Desert Isle Keeper
Oooohh, I love a good monster story! Vampires, werewolves, the supernatural, the undead; I just eat them up. If you’re like me, and you’re always up for some romance served spooky style, Bitten, Kelley Armstrong’s first book, is one of the best on the menu this year.
Elena Michaels is a werewolf, the only female werewolf on the planet. She wasn’t born that way; she was bitten and made a werewolf when she was an adult. A little over a year ago she deliberately separated herself from her pack in order to establish herself in the human world and to try and have as close to a “normal” lifestyle as possible. She has a job as a journalist, a very nice boyfriend, and what looks to be a stable future. She may not be very comfortable living in the city and fighting her werewolf urges, but she’s finally getting what she wants.
Then Jeremy, her alpha, calls and summons her back to the pack compound. It seems that there’s trouble in the area, things happening that could expose the pack for what it is, and Jeremy needs some of Elena’s expertise. But going is trouble for Elena who will have to confront her werewolf family again, including sexy, arrogant, overbearing Clayton, who brings up their history whenever she returns, attempting once again to turn the past into the present.

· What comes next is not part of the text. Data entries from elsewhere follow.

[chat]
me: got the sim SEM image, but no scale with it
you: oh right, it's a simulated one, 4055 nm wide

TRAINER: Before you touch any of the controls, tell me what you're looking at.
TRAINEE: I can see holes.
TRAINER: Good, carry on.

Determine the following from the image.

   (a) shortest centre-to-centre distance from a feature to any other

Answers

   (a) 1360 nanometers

The first thing that I love about this book is that it’s written in my favorite paranormal format: 1st person point of view with a female protagonist. Dead until Dark was written this way, as was Companions of the Night, and all the Anita Blake books. I think it’s particularly effective in a “spooky” book because you have no idea what the monsters around the heroine are really thinking. In this case, the heroine is also a werewolf, but she is far less comfortable with her identity and all of its violent characteristics than the males around her.
Armstrong also kept the tension (sexual and other) elevated by revealing Elena’s back-story only in dribs and drabs. I guessed a great deal of it, but I was still on my toes through out the book. It was interesting to learn about her upbringing and see how it meshed with her conversion to werewolf. Elena is not entirely self-aware, but she does have some internal knowledge of how she operates. How she juxtaposes who is she and what she wants to be results in a number of amusing observations.
Clayton is also very appealing. Gorgeous, powerful, and sexy, he’s completely loyal to Jeremy and the pack and completely gone on Elena. They have a long, volatile history. What I especially liked about him, though, was that he was so accepting of his own nature. In many paranormal romances the monster hero hates his own nature and becomes Uber-Tortured. Not so, Clayton. He is who he is and he’s absolutely unrepentant about it. He also has an impulse control problem to make things even more interesting.
The only minor niggle I have about this book is that occasionally my interest faded during the action scenes. But this didn’t happen all that often given that the book is not an “action” book. Still, a number of things do happen in a relatively short period of time. Most of it I found quite engrossing, but once in a while I felt myself skim just a bit during the fight scenes. And a warning to gentler readers: this book is not for those who can’t tolerate some gore.
I read Bitten just in time for Halloween, and it was perfect timing. But I’d take it any time of the year. It has just the right combination of interesting characters, action, romance, and paranormal activity. If you’re hungering for the next Anita Blake book or the upcoming Sookie Stackhouse adventure, I’d suggest picking up a copy of this book. It’ll tide you over.